Keeping track of all the trends and changes to social media platforms is an exhausting task, but necessary when the accuracy of Mediaverse analysis depends on it. When we heard about a trend where social media users deliberately avoid using keywords or names in their conversations, we decided to find out more about it so we (and you!) could factor it into our work – this is called Voldemorting.
We asked Emily van der Nagel (pictured right), a social media academic and whose PhD covered pseudoanonymity (the trend of users using false names on social media) and ‘Voldemorting’, deliberately avoiding a particular name or keyword, a tactic she says that ‘politically hides or silences a topic’.
Tell us a bit about yourself and how you ended up becoming a social media specialist.
I have a PhD in media and communications, and I teach, speak, write, and research on social media. From January, I’ll be a lecturer in social media in Monash University’s School of Media, Film and Journalism. I’ve been interested in studying social media because I’ve watched as platforms like Facebook, Twitter, and Snapchat have taken up the attention and time of so many of us. Social media has grown into a huge industry that’s worth paying critical attention to.
“Social media has grown into a huge industry that’s worth paying critical attention to.”
You specialise in examining ‘pseudoanonymity’ in social media. Can you explain what it is?
‘Pseudo’ means ‘false’ and ‘nym’ means ‘name’, so pseudonymity refers to a false name in its most basic sense. But when I talk about pseudonymity, I mean the broad range of usernames, handles, logins, avatars, and identities people use on social media. I deliberately use ‘pseudonymity’ more than ‘anonymity’, because whenever someone is active online, they’re leaving digital traces behind them. No-one is truly anonymous on the internet.

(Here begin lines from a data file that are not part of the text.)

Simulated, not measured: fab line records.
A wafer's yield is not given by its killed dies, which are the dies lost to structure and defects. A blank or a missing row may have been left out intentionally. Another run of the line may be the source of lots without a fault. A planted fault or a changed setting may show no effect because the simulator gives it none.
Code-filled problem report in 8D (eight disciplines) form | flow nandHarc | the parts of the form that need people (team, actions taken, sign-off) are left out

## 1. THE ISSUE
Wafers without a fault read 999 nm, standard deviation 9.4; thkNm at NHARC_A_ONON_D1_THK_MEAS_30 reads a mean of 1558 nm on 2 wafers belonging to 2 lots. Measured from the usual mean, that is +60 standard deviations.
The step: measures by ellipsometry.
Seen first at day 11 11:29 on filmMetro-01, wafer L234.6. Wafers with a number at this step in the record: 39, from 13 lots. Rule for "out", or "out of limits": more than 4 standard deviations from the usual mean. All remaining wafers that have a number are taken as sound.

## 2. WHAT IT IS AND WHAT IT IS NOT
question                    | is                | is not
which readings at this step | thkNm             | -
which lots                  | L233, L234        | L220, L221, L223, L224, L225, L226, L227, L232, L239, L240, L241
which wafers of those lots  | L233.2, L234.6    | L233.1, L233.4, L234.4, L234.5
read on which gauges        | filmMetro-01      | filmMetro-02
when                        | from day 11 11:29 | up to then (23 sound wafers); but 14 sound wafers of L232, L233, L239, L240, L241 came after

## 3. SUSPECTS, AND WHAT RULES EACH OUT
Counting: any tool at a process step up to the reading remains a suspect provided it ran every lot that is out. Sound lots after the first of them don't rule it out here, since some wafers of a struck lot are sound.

Why do people do it? And what is the most common reason you think that people do it?
People don’t always want to use their real name and real identity on social media, for so many reasons – from experimenting with their identity to escaping troubled or abusive relationships to playing a character. But I’d argue that we’re all constantly negotiating what to reveal and what to hide about ourselves, online and off. On social media, we’re aware that our communication is often public and persistent, so we develop strategies to reconcile the different aspects of ourselves, our lives, and our personalities.
“Social media communication is as messy as people are.”
What implications does it have for journalists? And for communications professionals?
Studying pseudonymity led me to understand that social media communication is as messy as people are. There aren’t neat profiles with complete information about whole populations – some people use different names on every platform, some just use Facebook but have a fictitious surname, some have multiple profiles on one platform, some aren’t on social media or even the internet at all.
Communications professionals rely on keyword analysis to help them with strategy and reporting – is there a way they can get around people ‘Voldemorting’?
Keyword and sentiment analysis might be able to tell us about communication patterns in broad strokes, but it’s incredibly difficult to factor in all the nuances of tone, sarcasm, cultural references, in-jokes, and play. Voldemorting, or deliberately avoiding a particular name or keyword, is a tactic that politically hides or silences a topic (like saying ‘45’ or ‘the Cheeto’ instead of ‘Donald Trump’). This complicates communication analysis, but it’s also useful to be aware of, because it reminds us that messiness is part of language.
Is Voldemorting a growing trend?
Voldemorting has been around for a long time, as a feature of searchable digital environments, but of course for longer than that as a linguistic device. People have always used nicknames as a substitute for saying someone’s proper name, for various purposes. The way I’m discussing Voldemorting is especially related to subtweeting, or the snarky way that people mention others on Twitter without including their @username when they don’t want to be overheard. It’s not enough to render keyword analysis defunct, but it definitely complicates the insights that can be gleaned from the practice.
“I see people referring to Donald Trump by all kinds of sarcastic nicknames to avoid giving him quantifiable attention.”
In what other ways have you seen Voldemorting on social media?
I see people referring to Donald Trump by all kinds of sarcastic nicknames to avoid giving him quantifiable attention. In my work on Voldemorting, I’ve been particularly oriented towards the ways it was used during the Gamergate phenomenon of 2014-2015, a controversy that intensified into an extended harassment campaign surrounding the videogames industry. Women gamers were targeted, and would often attract harassers by simply including the term ‘Gamergate’ in their tweets. Thus, Voldemorting by using alternative terms like ‘Goobergaters’ let them discuss harassment without inviting it.
“People play with language, use hashtags and emojis and nicknames, and either use keywords or deliberately avoid them.”
How can communications professionals and we as media analysts take Voldemorting into account in our work?
People don’t use language or technology in straightforward, easy-to-analyse ways. People play with language, use hashtags and emojis and nicknames, and either use keywords or deliberately avoid them. This doesn’t mean online talk is impossible to analyse, but practices like Voldemorting should be taken into consideration when engaging in social media analysis. Doing so can only work to enhance the insights that be gleaned from the conversations that take place on social media.